Mathew LaFiandra of Ridley Terminals was at the August 9 meeting of Port Edward council to provide an update on the current expansion, although he told council expansion may not be the best word to describe what is happening out on Ridley Island.
“A lot of people are looking at this as an expansion, but it’s more of a redesign. It will not change what we do on the water, it’s really just upping the efficiency of our operation because the dock we have is really a 24 million tonne dock,” he explained.
“It’s stretching our yard out and making the facility longer, but the systems and how everything works is not really changing….Functionally, there will be little difference in how the site operates.”
Part of the plans call for some maintenance work on the two stacker/reclaimers to increase their efficiency, while a new, faster unit has been ordered and is being built in Europe before being barged over from China. The new unit, which LaFiandra said will be similar to when the cranes arrived in the harbour in terms of size and impact, be run at 6,200 tonnes per hour in reclaim, compared to the current 3,700, and 8,000 tonnes per hour stacking, compared to the current 6,300 tonnes per hour. The plan also calls for upping the rail on the site so that there will eventually be five inbound and four outbound rail lines related to the facility.

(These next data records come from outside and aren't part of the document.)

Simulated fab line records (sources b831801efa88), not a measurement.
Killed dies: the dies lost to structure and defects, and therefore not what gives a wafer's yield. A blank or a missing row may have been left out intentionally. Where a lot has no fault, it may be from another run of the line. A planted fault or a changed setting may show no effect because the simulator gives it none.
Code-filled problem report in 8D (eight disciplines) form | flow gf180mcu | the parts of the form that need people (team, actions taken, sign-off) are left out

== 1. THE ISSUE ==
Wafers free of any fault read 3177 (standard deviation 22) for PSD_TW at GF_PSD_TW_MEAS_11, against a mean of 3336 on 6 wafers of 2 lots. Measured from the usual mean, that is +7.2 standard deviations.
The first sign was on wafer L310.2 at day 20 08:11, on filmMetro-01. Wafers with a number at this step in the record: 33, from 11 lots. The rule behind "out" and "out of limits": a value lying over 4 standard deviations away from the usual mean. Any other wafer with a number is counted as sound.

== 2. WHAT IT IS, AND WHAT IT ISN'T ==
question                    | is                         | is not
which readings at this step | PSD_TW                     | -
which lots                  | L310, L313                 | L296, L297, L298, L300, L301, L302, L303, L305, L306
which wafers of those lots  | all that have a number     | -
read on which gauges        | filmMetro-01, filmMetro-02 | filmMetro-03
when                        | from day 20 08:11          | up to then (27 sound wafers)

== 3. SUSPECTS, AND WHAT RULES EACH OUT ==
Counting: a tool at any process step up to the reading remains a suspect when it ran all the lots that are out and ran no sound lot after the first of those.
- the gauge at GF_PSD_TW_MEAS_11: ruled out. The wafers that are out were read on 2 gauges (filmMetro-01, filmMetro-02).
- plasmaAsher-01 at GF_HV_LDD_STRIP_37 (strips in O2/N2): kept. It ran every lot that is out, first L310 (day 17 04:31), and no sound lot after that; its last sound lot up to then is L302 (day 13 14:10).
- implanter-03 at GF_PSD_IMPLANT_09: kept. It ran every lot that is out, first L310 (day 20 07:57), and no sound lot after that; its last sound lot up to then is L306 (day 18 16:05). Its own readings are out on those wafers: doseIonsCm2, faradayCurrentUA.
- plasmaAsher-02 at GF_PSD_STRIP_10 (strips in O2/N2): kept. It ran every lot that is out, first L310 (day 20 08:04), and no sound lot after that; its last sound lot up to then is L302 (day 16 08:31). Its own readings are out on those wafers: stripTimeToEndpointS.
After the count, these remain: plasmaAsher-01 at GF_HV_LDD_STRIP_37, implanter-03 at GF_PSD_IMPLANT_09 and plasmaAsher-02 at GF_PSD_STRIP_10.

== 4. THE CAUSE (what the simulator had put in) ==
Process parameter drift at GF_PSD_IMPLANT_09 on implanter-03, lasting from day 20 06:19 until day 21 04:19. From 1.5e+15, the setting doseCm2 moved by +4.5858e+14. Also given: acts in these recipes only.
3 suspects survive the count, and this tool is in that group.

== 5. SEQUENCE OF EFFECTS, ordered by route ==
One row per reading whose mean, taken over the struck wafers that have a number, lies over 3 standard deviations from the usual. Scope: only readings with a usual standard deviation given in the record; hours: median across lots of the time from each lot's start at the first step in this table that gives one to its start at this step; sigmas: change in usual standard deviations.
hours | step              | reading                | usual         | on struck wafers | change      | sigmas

That work, along with levelling some of the hills near the current site, will require blasting work to be done.
“We don’t expect the blasting period to last more than three to six months, and we’re not talking about explosions every day but more like a quarry. That will, of course, also include notification to the public,” he said.
The expectation is that work will not only ramp up next year, but will continue into 2013 and 2014 and LaFiandra said the project will hold great benefit to the economy both during and after construction.
“Obviously for the coming years there will be a lot of opportunity for contractors. We have a mandate from our board to make contracts as accessible as possible for local businesses,” he
“When I first came up here in 2008 RTI had 40 employees and now we have about 115…We anticipate that there will be another 25 jobs once the project is done.”
And while he and others from Ridley Terminals were at the meeting to get feedback from Port Edward residents through their elected officials, Mayor Dave MacDonald and others said they would much rather the company hold a public meeting in the community.
“I think it is very important to talk to the rest of the community, particularly when there are concerns about coal dust. To just have us as public input from Port Edward, I don’t think that is good enough,” he said.
“We’re supportive of this. When I see a coal train go by my house I’m glad to see it because that is about $10,000 into the economy, but with that comes responsibility…People are going to want you to be looking at monitors to measure and track the coal dust,” added councillor Knut Bjorndal.